Fresh is almost always better when it comes to baitfish. Whether you’re trolling rigged ballyhoo for billfish or sinking skipjack herring for monster blue cats, almost all fish prefer baits that look and smell alive—or at least recently deceased.
Many times when live bait is hard to come by, frozen baitfish is the next best option. In some situations the efficiency of frozen makes it the best option. Diving into the big freezer chest at the bait shop is a good option, but some hard-core bait fishermen choose to freeze their own. Doing it yourself saves cash, and it ensures an on-hand supply of your preferred baitfish.
Next time you find yourself with a full tank of bait at the end of a trip, use this proven method to stock up for future trips.
The key to quality frozen baits is to freeze them fresh. This requires you to be prepared with a cooler, some ice and some sea salt to bring their temperature down as quickly as possible. By alternating layers of fish and ice in the cooler and sprinkling the ice with salt, bait will be on its way to freezing by the time you get home.

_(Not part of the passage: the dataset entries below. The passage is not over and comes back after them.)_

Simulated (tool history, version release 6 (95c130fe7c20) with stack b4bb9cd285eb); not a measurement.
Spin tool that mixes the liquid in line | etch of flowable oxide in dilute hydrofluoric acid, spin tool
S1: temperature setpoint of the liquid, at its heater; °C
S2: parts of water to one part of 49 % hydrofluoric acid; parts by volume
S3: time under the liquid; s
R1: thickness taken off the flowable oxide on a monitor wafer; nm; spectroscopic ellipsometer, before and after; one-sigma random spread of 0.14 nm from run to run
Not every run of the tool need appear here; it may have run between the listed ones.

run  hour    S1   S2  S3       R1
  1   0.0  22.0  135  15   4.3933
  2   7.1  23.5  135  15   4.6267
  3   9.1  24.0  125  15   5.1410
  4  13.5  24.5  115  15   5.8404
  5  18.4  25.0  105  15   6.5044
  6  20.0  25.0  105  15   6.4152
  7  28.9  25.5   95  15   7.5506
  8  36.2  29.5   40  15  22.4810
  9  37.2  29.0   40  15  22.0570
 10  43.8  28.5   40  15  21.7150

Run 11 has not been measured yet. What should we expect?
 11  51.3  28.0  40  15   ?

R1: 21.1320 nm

If you’ve got a vacuum sealer, seal chilled bait in small batches and single layers. Freezer bags are almost as good if you’re careful to push out all the air you can before freezing. With either method, space the bait packages out to freeze them faster. Once they’re frozen, you can stack them up.
When it comes to thawing bait, do it in small batches in a bucket of the water you’re fishing in.